ADR-011: Webhook Delivery System
Enterprise-grade webhook system for call status notifications
ADR-011: Webhook Delivery System
Status
Accepted
Context
Backend systems need to receive real-time notifications when call status changes occur (started, connected, completed, failed, etc.). This enables:
- Event-driven architectures - Backend can react to call events without polling
- Audit logging - Centralized logging of all call activities
- Business workflows - Trigger downstream processes when calls complete
- Analytics pipelines - Feed call data to analytics systems in real-time
Requirements:
- Reliability: Guaranteed delivery with retries
- Security: Cryptographic signatures to verify authenticity
- Flexibility: Filter which events to receive
- Low overhead: Minimal configuration for tenants
- Enterprise patterns: Similar to Stripe, Twilio, etc.
Decision
Implement an enterprise-grade webhook system with:
1. Event Model (Stripe-like)
{
"id": "evt_abc123",
"object": "event",
"api_version": "2026-01-19",
"created": 1705680000,
"type": "call.completed",
"tenant_id": "tenant-uuid",
"livemode": true,
"data": {
"call_id": "call-uuid",
"room_name": "room-abc",
"workflow_slug": "daily-checkup",
"user_id": "user-123",
"status": "completed",
"duration_seconds": 180,
"transcript": [...],
"metrics": {...}
}
}2. HMAC-SHA256 Signatures
Each webhook request includes a signature header:
X-Webhook-Signature: t=1705680000,v1=abc123...The signature is computed as:
HMAC-SHA256(secret, "{timestamp}.{payload}")This prevents:
- Replay attacks (timestamp validation)
- Tampering (signature verification)
- Spoofing (secret only known to tenant)
3. Delivery with Retries
- Exponential backoff: 1s, 2s, 4s, 8s, 16s
- Max 5 retries by default (configurable)
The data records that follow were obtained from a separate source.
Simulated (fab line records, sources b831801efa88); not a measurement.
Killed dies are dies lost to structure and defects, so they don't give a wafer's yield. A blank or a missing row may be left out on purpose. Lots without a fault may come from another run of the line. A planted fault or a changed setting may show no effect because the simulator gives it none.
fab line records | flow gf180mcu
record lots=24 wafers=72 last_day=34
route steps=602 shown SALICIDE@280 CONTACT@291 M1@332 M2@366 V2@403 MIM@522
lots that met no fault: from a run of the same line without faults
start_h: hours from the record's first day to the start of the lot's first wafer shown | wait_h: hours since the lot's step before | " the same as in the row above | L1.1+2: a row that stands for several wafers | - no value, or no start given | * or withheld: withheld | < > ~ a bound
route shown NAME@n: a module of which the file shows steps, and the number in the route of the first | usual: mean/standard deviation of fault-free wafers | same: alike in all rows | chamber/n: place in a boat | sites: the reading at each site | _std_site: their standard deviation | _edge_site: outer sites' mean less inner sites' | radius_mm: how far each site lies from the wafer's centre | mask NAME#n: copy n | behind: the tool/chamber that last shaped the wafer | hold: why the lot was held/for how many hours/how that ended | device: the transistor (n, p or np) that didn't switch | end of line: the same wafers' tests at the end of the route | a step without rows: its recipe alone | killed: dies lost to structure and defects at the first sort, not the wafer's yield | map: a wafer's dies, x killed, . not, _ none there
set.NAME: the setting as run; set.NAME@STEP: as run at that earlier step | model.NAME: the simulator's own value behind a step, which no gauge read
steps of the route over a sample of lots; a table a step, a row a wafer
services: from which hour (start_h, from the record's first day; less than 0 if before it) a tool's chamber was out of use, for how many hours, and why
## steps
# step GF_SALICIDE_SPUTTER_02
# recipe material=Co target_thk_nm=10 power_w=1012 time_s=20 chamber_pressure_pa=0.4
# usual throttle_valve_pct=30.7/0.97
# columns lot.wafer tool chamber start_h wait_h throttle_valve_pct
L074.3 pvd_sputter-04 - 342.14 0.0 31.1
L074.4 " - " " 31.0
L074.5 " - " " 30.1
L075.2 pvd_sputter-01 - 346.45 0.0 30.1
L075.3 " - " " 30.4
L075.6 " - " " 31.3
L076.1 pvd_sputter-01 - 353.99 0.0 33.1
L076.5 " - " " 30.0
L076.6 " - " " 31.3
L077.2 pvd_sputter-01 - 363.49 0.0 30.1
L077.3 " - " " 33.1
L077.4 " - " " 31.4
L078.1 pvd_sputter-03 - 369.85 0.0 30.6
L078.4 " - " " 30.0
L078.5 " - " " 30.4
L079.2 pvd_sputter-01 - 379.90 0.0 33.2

- Timeout: 30s per request (configurable 5-60s)
- Success criteria: HTTP 2xx response
4. Event Types
| Event | Description |
|---|---|
call.started | Call initiated, waiting for connection |
call.connected | Call connected, agent active |
call.completed | Call ended normally |
call.failed | Call failed to connect |
call.disconnected | Call dropped unexpectedly |
call.timeout | Call timed out |
call.agent.changed | Agent handoff occurred |
5. Configuration Storage
Webhook config stored in tenant.settings["webhooks"]:
{
"url": "https://api.example.com/webhooks",
"secret": "whsec_abc123...",
"enabled": true,
"filter": {
"events": ["call.completed", "call.failed"],
"include_transcript": true,
"include_context": false,
"include_metrics": true
},
"headers": {"X-Custom": "value"},
"timeout": 30,
"max_retries": 5
}6. API Endpoints
GET /api/v1/webhooks # Get current config
POST /api/v1/webhooks # Create/replace (returns secret)
PATCH /api/v1/webhooks # Update (keeps secret)
DELETE /api/v1/webhooks # Delete config
POST /api/v1/webhooks/test # Send test event
POST /api/v1/webhooks/enable # Enable webhook
POST /api/v1/webhooks/disable # Disable webhook
POST /api/v1/webhooks/rotate-secret # Rotate signing secretAlternatives Considered
1. Message Queue (Kafka/RabbitMQ)
Pros: Higher throughput, better guarantees Cons: Infrastructure overhead, tenant must run consumers
Decision: Webhooks are simpler for tenants. They just expose an HTTPS endpoint.
2. WebSocket Push
Pros: Real-time, bidirectional Cons: Requires persistent connection, harder to scale
Decision: Webhooks work better for server-to-server integration.
3. Polling API
Pros: Simple, no webhook infrastructure needed Cons: Latency, wasted requests, not real-time
Decision: Polling is inefficient. Webhooks push events immediately.
Implementation
Files Created
src/agent_studio/core/webhooks/
├── __init__.py # Module exports
├── events.py # Event types and models
├── config.py # Configuration models
└── dispatcher.py # Delivery with retries
src/agent_studio/api/routers/webhooks.py # Management APIIntegration Points
- Internal router (
internal.py): Dispatches webhooks on status changes - Call completion: Sends full data (transcript, context, metrics)
- Background dispatch: Non-blocking, doesn't slow API responses
Verifying Signatures (Tenant Side)
import hmac
import hashlib
import time
def verify_webhook(payload: str, signature_header: str, secret: str) -> bool:
"""Verify webhook signature."""
# Parse signature header
parts = dict(p.split("=") for p in signature_header.split(","))
timestamp = int(parts["t"])
signature = parts["v1"]
# Check timestamp (prevent replay attacks)
if abs(time.time() - timestamp) > 300: # 5 minute tolerance
return False
# Verify signature
expected = hmac.new(
secret.encode(),
f"{timestamp}.{payload}".encode(),
hashlib.sha256
).hexdigest()
return hmac.compare_digest(signature, expected)Consequences
Positive
- Standard pattern: Familiar to developers (Stripe, Twilio, GitHub)
- Secure: HMAC signatures prevent spoofing/tampering
- Reliable: Retries ensure delivery despite transient failures
- Flexible: Event filtering reduces noise
- Low overhead: No infrastructure for tenants to manage
Negative
- Eventual consistency: Events may arrive out of order
- Endpoint requirements: Tenant must expose HTTPS endpoint
- Secret management: Tenant must securely store webhook secret
Mitigations
- Include timestamps and event IDs for ordering
- Support localhost HTTP in development
- Secret rotation API for compromised secrets